These seniors believe their portfolio is still OK until they cash in. You can’t make changes to the portfolio because that would realize your loss. The smart thing would be to take the money out and move it into a more sound investment. The U.S. government gave $70 billion to General Motors in 2008. GM asked for $30 billion more in March of 2009. Both the Bush and Obama administrations fell into this trap, believing GM was too big to fail. But the ensuing GM default was the biggest sunk cost mistake in American history. If GM had been restructured in September of 2008, it could have saved the company billions and taxpayers nearly $100 billion. Because of the inability to recognize this falacy, every citizen in America now owes $600 on behalf of one company.

The Fix

Ask your clients, if they didn’t already own their investment, would they buy it again? That will bring them back to reality quickly.

The problem

I want to stay with my advisor (even though I have lost 42 percent of my life savings over the last year).
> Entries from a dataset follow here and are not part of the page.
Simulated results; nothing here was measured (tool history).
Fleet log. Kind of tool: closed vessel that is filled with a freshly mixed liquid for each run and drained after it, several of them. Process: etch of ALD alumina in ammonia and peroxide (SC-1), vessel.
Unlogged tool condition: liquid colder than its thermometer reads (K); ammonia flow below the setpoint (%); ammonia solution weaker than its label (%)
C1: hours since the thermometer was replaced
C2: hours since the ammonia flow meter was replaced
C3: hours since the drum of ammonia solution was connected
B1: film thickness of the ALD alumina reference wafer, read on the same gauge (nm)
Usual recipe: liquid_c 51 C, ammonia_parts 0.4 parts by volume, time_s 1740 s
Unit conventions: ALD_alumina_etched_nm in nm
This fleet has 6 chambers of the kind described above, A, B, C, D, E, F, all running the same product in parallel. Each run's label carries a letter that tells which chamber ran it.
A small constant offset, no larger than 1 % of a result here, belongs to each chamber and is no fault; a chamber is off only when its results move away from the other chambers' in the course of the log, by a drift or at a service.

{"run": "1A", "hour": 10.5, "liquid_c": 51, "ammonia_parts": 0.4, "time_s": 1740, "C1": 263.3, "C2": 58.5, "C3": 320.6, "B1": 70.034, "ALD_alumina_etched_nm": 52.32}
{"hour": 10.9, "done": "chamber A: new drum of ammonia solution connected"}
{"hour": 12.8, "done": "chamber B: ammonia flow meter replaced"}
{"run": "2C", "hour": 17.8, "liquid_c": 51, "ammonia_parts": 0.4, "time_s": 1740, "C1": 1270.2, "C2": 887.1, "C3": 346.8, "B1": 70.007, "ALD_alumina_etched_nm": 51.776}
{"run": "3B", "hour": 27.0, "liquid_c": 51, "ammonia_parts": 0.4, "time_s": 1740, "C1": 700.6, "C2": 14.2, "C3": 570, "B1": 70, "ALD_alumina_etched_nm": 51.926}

* This investment mistake is called “status quo bias.”

William Samuelson of Boston University showed clients three investment options: One stock with a 50 percent chance of staying the same, a U.S. Treasury Bill with a 9 percent return and a municipal bond with a 6 percent, tax-free return. Which to choose? Nearly half of those who already owned an investment ignored the options and remained with the investment they currently had. People are inclined to stay with what they have, no matter how bad the performance. This also explains why some seniors will stay with a bad advisor, despite the obvious.

The Fix

Tell your prospects a story about a client who realized this mistake and how well he did by working with you.